Mary hasn’t told me what she wants me to post this week, so I’m going to talk about my days as an altar boy.
We only got to wear red cassocks on special occasions. (Source: Love That Feeling)
When I was in fourth grade, I was honored by Sister Ann Catherine by being asked if I would like to serve as an altar boy. Of course, I jumped at the chance. That was an honor that was normally reserved only to the older boys (i.e. the fifth graders and above) and I knew that my folks would just be proud as heck of me.
Mother Ancilla, who was the head of the Altar Boys and kind of a young woman, was thrilled that I was interested, and handed me a card printed in black, red and white, with several passages circled in pencil. “Do you think that you can learn the circled parts by Monday, John?” she asked, and I nodded vigorously. It was in Latin, of course, and I had never tried reading or speaking in Latin, but it was Friday afternoon; I figured Dad could help me through it, and I’d be ready for the big quiz on Monday, no problem. Dad was really into that kind of thing. He was a lector and everything.
What I didn’t realize was that Mom and Dad were going out of town for the weekend, and wouldn’t be home until late Sunday night. Now, I was screwed. I was sure that my aunt Florence, who was staying with us for the weekend, wouldn’t be able to help, so I didn’t bother to ask her. Instead, I tried to learn it on my own, and ended up thoroughly frustrated and upset at everyone: myself, Dad, Florence, Mother Ancilla, Sister Ann Catherine, St. Tarcisius (the patron saint of altar boys), the Society of Jesus, the pastor, the archbishop, and the Pope, so upset that I thought of becoming a Protestant. When Dad got home Sunday evening, he sat down with me and went over the responses. I was able to bluff my way through on Monday morning, and no longer had a desire to convert.
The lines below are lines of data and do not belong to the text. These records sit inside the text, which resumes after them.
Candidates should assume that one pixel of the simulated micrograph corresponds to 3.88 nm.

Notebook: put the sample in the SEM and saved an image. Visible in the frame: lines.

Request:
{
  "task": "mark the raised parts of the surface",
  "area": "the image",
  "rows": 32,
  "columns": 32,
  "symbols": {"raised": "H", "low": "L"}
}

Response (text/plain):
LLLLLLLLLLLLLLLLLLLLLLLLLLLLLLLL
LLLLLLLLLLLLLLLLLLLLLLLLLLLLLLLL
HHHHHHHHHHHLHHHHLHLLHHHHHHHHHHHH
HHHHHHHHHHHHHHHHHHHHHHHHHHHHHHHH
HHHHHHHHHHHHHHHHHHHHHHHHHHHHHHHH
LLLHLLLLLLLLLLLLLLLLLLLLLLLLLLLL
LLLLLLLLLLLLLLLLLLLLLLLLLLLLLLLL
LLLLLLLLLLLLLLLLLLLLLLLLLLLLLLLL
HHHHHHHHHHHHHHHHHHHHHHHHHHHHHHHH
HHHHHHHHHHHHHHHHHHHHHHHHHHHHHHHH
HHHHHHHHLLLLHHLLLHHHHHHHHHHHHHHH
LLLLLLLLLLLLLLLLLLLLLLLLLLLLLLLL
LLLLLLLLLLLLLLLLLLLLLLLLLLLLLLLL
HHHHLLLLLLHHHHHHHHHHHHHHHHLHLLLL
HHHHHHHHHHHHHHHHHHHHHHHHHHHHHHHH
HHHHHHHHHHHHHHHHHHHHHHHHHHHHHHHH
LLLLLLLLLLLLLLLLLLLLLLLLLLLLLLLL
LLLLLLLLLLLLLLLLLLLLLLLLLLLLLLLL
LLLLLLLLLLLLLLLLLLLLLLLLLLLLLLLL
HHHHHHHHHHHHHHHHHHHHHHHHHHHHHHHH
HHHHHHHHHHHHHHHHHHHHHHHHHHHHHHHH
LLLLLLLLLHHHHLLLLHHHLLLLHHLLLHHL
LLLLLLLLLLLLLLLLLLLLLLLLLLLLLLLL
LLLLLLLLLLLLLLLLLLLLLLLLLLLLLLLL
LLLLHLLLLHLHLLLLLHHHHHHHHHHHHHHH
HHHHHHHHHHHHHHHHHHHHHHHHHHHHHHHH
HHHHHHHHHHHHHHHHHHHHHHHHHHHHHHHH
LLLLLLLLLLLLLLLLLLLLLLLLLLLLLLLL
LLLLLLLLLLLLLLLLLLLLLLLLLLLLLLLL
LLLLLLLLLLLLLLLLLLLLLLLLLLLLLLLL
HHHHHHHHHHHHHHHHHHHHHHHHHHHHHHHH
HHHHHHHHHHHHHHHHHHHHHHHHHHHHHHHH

After several afternoons of training in the church (which essentially consisted of being told by the older altar boys conducting the training to sit down and shut up), I was ready to serve Mass without making too big of a fool out of myself. I was assigned to the 7:45 AM Mass on Monday, Tuesday, and Wednesday my first week. That Wednesday after school, we had a meeting of the altar boys, at which we were told that we would have to learn all the responses in English, because Vatican II had changed the rules. I told Mom and Dad this, and they just laughed. I, on the other hand, was thinking of becoming a Presbyterian again.
In my four plus years of serving, I never once dropped a paten (the thing we in the Old Church would hold under a communicant’s chin to prevent the Body of Christ from dropping off the communicant’s tongue, falling on the marble floor, and being smashed underfoot), closed the book on the priest, tripped over my cassock and fell on my face while carrying the cross, or set fire to my surplice while lighting the candles. I was reverent, I knew when to respond and how, and was in general diligent in my duties.
That’s not to say that I was always fully aware of my surroundings. Most people who know me realize that I have a hard time sitting still. If Father happened to get started on a particularly long topic, within several minutes I would be examining the life of St. Ignatius, which was painted in great detail on the ceiling of the church. Or I would begin to fidget with my surplice, rolling it up and down.
One Sunday (and fortunately, there was only ever one), my father was assigned to the same Mass that I was. Needless to say, he was appalled at my behavior, and upon arriving home I was ordered to my room to examine my conscience. About a half an hour later, after he had cooled off, he came in and asked me one question: “John, why did you become an altar boy?”
I looked at him and responded, “because the opportunity presented itself.”
End of discussion. He was laughing too hard to stay mad.